Ultima Thule

In ancient times the northernmost region of the habitable world - hence, any distant, unknown or mysterious land.

Sunday, October 09, 2005

The pointy-headed legal eagles opine

By Aussiegirl

Just to give them equal time -- here are some opinions from the Legal Times -- note particularly staunch conservative Bruce Fein's take on the matter:

Law.com

"It's not enough to pick a result, though that's important," says University of Texas Law School professor Douglas Laycock, a longtime scholar of the Court's church-state cases. "It's the quality of thinking and analysis that really matter. You have to have judgment that translates into decisions that lower courts can follow and make sense of." Laycock is reserving judgment on Miers, but for now thinks she seems "grossly underprepared" for the job she faces.

University of Chicago Law School professor Geoffrey Stone posed a similar concern in a Chicago Tribune column last week: "The goal (of a justice) is not just to vote, but to bring a high level of wisdom, experience, principle and intellect to the process of judging. It is no place for rank amateurs."

And Stone made it clear he thinks Miers is a rank amateur, asserting that she is far less qualified even than Richard Nixon nominee G. Harrold Carswell, who was rejected ignominiously by the Senate in 1970.

Bruce Fein of the Lichfield Group in Washington is more conservative than either Laycock or Stone, but he shares their concern -- and takes it one step further. A key warrior in the conservative battle for the judiciary for the past 25 years, Fein thinks Miers is so dismally unqualified that she won't even vote the way Bush wants.
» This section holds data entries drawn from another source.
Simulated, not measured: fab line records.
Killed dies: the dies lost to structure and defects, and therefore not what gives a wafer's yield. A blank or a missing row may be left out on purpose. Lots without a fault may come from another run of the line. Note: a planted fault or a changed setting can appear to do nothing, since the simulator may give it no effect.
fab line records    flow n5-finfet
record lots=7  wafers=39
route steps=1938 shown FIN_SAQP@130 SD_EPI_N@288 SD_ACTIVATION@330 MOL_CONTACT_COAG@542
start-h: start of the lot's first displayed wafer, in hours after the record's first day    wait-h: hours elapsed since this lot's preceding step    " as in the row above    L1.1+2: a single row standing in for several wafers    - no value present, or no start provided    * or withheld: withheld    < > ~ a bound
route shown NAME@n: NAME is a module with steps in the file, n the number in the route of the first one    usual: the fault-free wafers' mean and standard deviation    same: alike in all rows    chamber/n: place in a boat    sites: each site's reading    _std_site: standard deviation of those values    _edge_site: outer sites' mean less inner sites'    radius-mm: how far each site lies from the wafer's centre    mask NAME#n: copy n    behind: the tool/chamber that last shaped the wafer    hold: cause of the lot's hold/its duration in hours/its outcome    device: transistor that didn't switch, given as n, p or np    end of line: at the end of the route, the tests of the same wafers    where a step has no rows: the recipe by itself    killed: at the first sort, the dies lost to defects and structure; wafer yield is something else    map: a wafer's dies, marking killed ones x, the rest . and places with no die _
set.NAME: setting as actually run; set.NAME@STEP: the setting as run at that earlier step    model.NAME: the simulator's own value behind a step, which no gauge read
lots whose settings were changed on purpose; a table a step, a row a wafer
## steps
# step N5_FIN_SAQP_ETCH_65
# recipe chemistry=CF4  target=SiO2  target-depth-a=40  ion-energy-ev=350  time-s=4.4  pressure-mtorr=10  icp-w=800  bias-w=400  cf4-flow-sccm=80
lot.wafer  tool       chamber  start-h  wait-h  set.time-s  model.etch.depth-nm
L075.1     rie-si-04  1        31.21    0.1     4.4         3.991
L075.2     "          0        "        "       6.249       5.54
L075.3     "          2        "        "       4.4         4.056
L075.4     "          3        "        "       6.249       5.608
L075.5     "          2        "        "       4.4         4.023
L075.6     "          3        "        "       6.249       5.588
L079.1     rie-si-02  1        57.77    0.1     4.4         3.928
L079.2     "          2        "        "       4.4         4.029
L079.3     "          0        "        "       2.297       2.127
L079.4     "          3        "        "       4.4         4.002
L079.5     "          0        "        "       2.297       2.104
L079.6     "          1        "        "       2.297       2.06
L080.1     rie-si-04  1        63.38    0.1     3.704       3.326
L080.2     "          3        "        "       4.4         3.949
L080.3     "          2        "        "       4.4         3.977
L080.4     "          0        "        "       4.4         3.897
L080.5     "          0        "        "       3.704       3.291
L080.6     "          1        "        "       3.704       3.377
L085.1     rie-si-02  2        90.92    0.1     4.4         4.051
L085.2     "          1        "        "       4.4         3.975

"She's an inkblot -- the last person who is going to look at Roe v. Wade and say, 'the reasoning is flawed,' and tell us why," says Fein. "She'll just follow the path of every justice in the last 25 years who comes to the bench without a developed philosophy and ends up in the liberal camp. People whose intellect is as thin and dubious as hers will be too intellectually timid to challenge orthodoxy."

The right's long campaign to change the judiciary is at an end, says Fein -- even if Bush has more vacancies to fill during the rest of his presidency. By nominating Miers, Fein says, "he came to the Rubicon and flinched.